Characterized by veteran Zionists as the most peaceful convention in the history of the organization, the gathering still had hectic, fighting sessions during which resolutions containing implied attacks on the Revisionist Zionist group for opposing the supremacy of the World Zionist Executive were heatedly debated.

Despite the fact that after the fighting on the floor of the convention was over, all the controversial resolutions including the one on the Stavsky case were passed unanimously, it was obvious that much bitter feeling had been engendered and that the lines of the Zionist political battle here, which will culminate next year in the election of delegates to the nineteenth World Zionist Congress, had been definitely laid.


Fuel to the smoldering fire of group and party antagonism, which here as in Europe and Palestine is shaking the Zionist movement to its very roots, was added by the brilliant, fighting speeches delivered by Jacob Fishman, New York editor, and by Berl Locker of London, Laborite member of the World Zionist Executive. Both speeches attacked the Revisionist group in the bitterest terms and both called for the upbuilding of Palestine on a national cooperative basis Mr. Fishman demanded in fortright terms that the General Zionists, whose mission and place in the Zionist movement he warmly defended, come out and support the Laborite position “100 per cent.”

While neither speech was implemented in the resolutions introduced, they were thoroughly discussed in the debate on other resolutions. It was evident from comment in the convention lobby and from the debate that many of the delegates were opposed to the views expressed by Mr. Fishman. In fact, a declaration protesting against the speech was signed by some sixty delegates, and was read to the convention, but the opposition having no real issue on which to fight, faded out. That the pro-Laborite group in the convention was strong and would probably have won in a straight out-and-out fight was indicated by the applause during the debates and by the votes on the resolutions.

But the majority of the delegates seemed desirous of a reaffirmation of the principles of General Zionism and a neutral stand, endorsing neither one faction or the other, but calling for the end of all internecine strife in the Zionist movement.


The political struggle, however, was clearly subordinated this year to the consideration of measures involving the basic structure as well as the future of the Zionist movement in the United States.

Resolutions were adopted following the speech on “The Future Program of the Zionist Organization of America” delivered by President Morris Rothenberg, making it possible to enroll Zionist “endorsers,” who do not share the full Zionist viewpoint; granting funds to the education group to carry on Zionist education work among American Jewish youth; easing the path of organized groups into the Zionist Organization. A series of resolutions was also adopted outlining a number of reforms in the regional and district Zionist organizations all over the country.


Probably the most interesting and unusual resolution adopted by the convention and which called upon the new Zionist administration to initiate conversations with Soviet leaders to the end that Russian Jewish Zionists might have freedom of expression in that country brought out the interesting revelation that Mr. Rothenberg and other Zionist leaders had been in touch with Maxim Litvinoff, Foreign Minister of the Soviet government, and with Ambassador Alexander Troyanovsky in the presence of Ambassador William C. Bullitt.

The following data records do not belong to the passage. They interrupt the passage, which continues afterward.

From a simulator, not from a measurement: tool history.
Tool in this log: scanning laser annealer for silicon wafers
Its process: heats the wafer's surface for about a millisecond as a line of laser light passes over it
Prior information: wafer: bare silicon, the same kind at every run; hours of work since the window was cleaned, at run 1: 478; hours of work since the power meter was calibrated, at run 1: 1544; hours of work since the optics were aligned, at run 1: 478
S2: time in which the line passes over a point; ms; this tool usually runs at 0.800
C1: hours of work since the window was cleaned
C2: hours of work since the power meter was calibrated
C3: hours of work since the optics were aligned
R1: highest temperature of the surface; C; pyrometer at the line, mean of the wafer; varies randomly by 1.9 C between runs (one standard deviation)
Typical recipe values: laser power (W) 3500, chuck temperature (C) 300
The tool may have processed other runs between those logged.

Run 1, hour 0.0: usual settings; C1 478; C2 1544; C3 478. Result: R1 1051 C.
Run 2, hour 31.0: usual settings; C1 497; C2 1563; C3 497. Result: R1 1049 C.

Mr. Rothenberg disclosed that while the Soviet officials had been noncommittal, their attitude coupled with the promise of Ambassador Bullitt to make a thorough investigation of the situation in the Soviet Union and to act accordingly, had encouraged the Zionist leaders to believe that much could be accomplished for Russian Jewry through negotiations.


Another resolution certain to create a stir in the Jewish world and in League of Nations circles called upon the Jewish Agency to initiate steps to secure the admission of representatives of Jewish Palestine to the community of nations in the League of Nations.

Of equal importance with the resolution on the Soviet Jewish position was the resolution introduced at the close of the vitriolic attack on the immigration restrictions imposed by the Palestine government made by the veteran Zionist leader, Louis Lipsky. Picturing the tragic position of European Jews beset by anti-Semitism, hatred and economic discrimination, Mr. Lipsky told of the anxiety of these Jews to find a haven in Palestine, only to find the doors shut to them. He urged the convocation of an all-Jewish conference, consisting of representatives of all groups in American Jewry, to bring pressure to bear upon the mandatory power to open the gates of Palestine.


Mr. Lipsky recalled the role of the American Jews at the end of the World War, when thanks to their intervention, minority rights were granted persecuted European Jews, and declared that a united American Jewry could influence the British government.

The resolution, unanimously adopted, called for the convocation of the all-Jewish conference not later than December, 1934.

The convention also adopted a resolution calling for the continuation of the economic boycott against Nazi Germany until such time as the present regime was replaced with one willing to do “justice to the persecuted Jews of Germany.”

The celebration of Palestine Day all over the United States to coincide with the week-end including November 2, the anniversary of the Balfour Declaration, was also decided upon by the convention. The purpose of the day is to focus attention to all Americans on the achievements of the Jewish National Home and the Zionist movement.


Other resolutions adopted praised James G. McDonald, League of Nations High Commissioner for German refugees, for his efforts on behalf of the refugees, and called upon Great Britain to open Transjordania to Jewish settlement.

One of the highlights of the convention was the personal appearance of Felix M. Warburg, chairman of the United Jewish Appeal. Comparing Zionist work and individual leaders to an army, Mr. Warburg reviewed in detail the work of the Zionist “generals” and “army” in the upbuilding of Palestine. He praised Zionist achievement in Palestine and hailed the alliance of the Zionists in Jewish community work in the United States. Mr. Warburg also praised the work of the Jewish Agency for Palestine.

The noted financier paid a warm tribute to President Rothenberg, who mhe praised for his steadfast devotion to Zionist principles and for bringing closer understanding of Palestine among non-Zionists. Mr. Wanburg expressed the greatest admiration for Mr. Rothenberg’s determination and talent for keeping all forces engaged in building Palestine together despite divergencies.


Rabbi Israel Goldstein, president of the Jewish National Fund of America, sounded a warning to American Zionists that the present trend of development, unless checked, contains an element of danger of overemphasis on urban as against agricultural settlement. Dr. Goldstein declared that the influx of immigrants into Palestinian cities because of lack of land called for the immediate creation of an agricultural counterbalance. Dr. Goldstein charged American Zionists with neglecting the Jewish land problem in Palestine, declaring that not enough attention was being paid to the extension of Jewish land holdings in Palestine. He called for a New Deal for the Jewish National Fund.